Three-quarters (74%) of British consumers believe that food prices will rise after Brexit, with one in four expecting food prices to increase a lot, a recent survey has revealed.

HIM Shopper Research & Insights also found that a similar proportion (75%) of consumers think that stores will have emptier shelves and less choice than before Brexit, the UK’s decision to leave the European Union.

Although EU leaders agreed at a summit last week to extend the UK’s departure date to at least April 12th – and to May 22nd if Parliament finally supports Prime Minister May’s withdrawal agreement at the third attempt – uncertainty continues to weigh heavily on businesses and consumers alike.

HIM’s survey of 1,000 consumers was conducted before last week’s political developments, but the findings clearly highlight uneasy sentiment, which in turn is leading to changing shopping habits.

It is reported that one in four consumers are planning to save money or reduce their household expenses in preparation for Brexit and this is having an impact on some particular categories.

A full 69% of those consumers who are looking to save money are cutting back on buying clothes, while other sectors that are taking a hit include eating out of home (56%) and holidays/event tickets (50%).

Just 13% expect to spend less on fruit and vegetables, but more than a quarter (27%) say they will cut back on alcohol if prices go up because of Brexit, with confectionary (24%) and soft drinks (22%) also in their sights.

On a more positive note for brands and retailers, the survey found that most consumers (64%) are not planning on making any changes to their shopping habits in preparation for Brexit, although 13% are stocking up on food.
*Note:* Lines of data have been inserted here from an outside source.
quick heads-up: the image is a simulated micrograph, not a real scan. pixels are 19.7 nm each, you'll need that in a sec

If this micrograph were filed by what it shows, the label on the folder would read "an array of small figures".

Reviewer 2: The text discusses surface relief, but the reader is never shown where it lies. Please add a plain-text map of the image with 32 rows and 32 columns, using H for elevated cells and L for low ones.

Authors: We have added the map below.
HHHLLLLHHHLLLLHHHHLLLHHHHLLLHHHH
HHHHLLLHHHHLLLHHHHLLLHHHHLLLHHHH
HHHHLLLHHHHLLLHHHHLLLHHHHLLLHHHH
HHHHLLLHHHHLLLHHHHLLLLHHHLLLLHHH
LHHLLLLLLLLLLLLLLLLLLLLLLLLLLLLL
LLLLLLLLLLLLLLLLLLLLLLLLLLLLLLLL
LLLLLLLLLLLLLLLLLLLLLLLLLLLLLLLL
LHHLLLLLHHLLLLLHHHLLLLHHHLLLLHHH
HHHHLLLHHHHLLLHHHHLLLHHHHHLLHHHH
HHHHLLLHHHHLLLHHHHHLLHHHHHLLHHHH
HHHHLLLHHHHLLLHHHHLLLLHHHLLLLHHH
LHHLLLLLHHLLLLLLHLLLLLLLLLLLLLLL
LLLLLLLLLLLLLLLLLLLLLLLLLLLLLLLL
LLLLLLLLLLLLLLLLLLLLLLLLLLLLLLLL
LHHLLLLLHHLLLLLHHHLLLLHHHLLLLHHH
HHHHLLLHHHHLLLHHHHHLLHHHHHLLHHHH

And any stock shortages at supermarkets and convenience stores are expected to benefit discounters and online retailers because just 46% of consumers think discounters will have higher prices after Brexit compared to 68% who think supermarkets will raise prices.

Another 74% of British shoppers also expect no reduction in choice and availability when shopping online, which might be considered over-optimistic given that online retailers also rely heavily on free-flowing trade and just-in-time product delivery.